Concorde wasn't retired because BA's load factors were dropping or maintenance was getting expensive.
Concorde was retired because Air France's load factors had dropped, and Air France's maintenance costs were problematic.
Because of the age of the design and the very few aircraft that entered service, spare parts were in short supply from about 1990 or so. In order to keep BA's twice-daily London-New York flights, BA needed at least 3 operational aircraft (one to operate BA001 and BA002, one for BA003/4, one spare), although they usually had 4 in order to support the odd charter and the winter Barbados flights (when they were doing those), which they supported by moving parts around their 7 aircraft.
New York-Paris was never as busy a route, so Air France only operated one round trip a day (needing one aircraft plus a spare) and did a lot more charter work, which needed another 1+1, but not every day. This was fine until the crash, at which point AF only had 4 aircraft remaining, so they couldn't move parts around as BA was doing.
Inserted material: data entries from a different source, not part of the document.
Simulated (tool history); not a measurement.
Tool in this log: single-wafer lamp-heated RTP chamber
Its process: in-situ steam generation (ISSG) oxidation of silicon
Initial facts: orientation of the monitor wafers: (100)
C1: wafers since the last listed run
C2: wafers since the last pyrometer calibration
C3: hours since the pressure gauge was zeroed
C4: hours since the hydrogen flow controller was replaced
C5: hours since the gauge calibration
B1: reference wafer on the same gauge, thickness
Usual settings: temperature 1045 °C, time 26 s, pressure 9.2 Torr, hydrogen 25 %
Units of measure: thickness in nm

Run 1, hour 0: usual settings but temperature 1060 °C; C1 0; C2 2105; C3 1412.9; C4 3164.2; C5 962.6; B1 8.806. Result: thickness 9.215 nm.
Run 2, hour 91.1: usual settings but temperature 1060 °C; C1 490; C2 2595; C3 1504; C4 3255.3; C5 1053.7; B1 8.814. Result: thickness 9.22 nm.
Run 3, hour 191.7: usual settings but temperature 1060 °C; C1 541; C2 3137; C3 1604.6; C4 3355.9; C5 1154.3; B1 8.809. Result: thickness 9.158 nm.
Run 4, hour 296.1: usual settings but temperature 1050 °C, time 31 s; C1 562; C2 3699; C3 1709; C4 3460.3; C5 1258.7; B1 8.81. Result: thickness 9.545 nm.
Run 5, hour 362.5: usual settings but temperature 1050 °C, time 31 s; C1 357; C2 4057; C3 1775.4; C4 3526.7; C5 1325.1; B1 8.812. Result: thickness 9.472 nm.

And then politics entered the mix: once Air France decided they could no longer support their Concorde operations, they could have sold the aircraft to someone else (Branson publicly offered to buy at least one, but that was probably just grandstanding), and certainly BA was interested in buying parts from the AF fleet if it was going to be grounded. However, grounding the fleet would have pushed costs from Airbus (former Aerospatiale former Sud Aviation) and BAE (former BAC) all onto BA instead of sharing between AF and BA, plus French national pride/ego wasn't keen on the Brits continuing to operate the thing when they weren't (even though... "The E shall stand for England" -- an obscure reference to the naming of the thing). So AF refused to sell their airframes, Airbus pulled the plug on the airworthiness certificate, and the first supersonic age came to a close.
(Some years later, the USAF bragged that the F-22 could "supercruise" -- fly supersonic without afterburners -- at Mach 1.8. Whoo-de-doo: I've "supercruised" at Mach 2.0 while enjoying a Johnny Walker Blue Label, on G-BOAG and G-BOAF).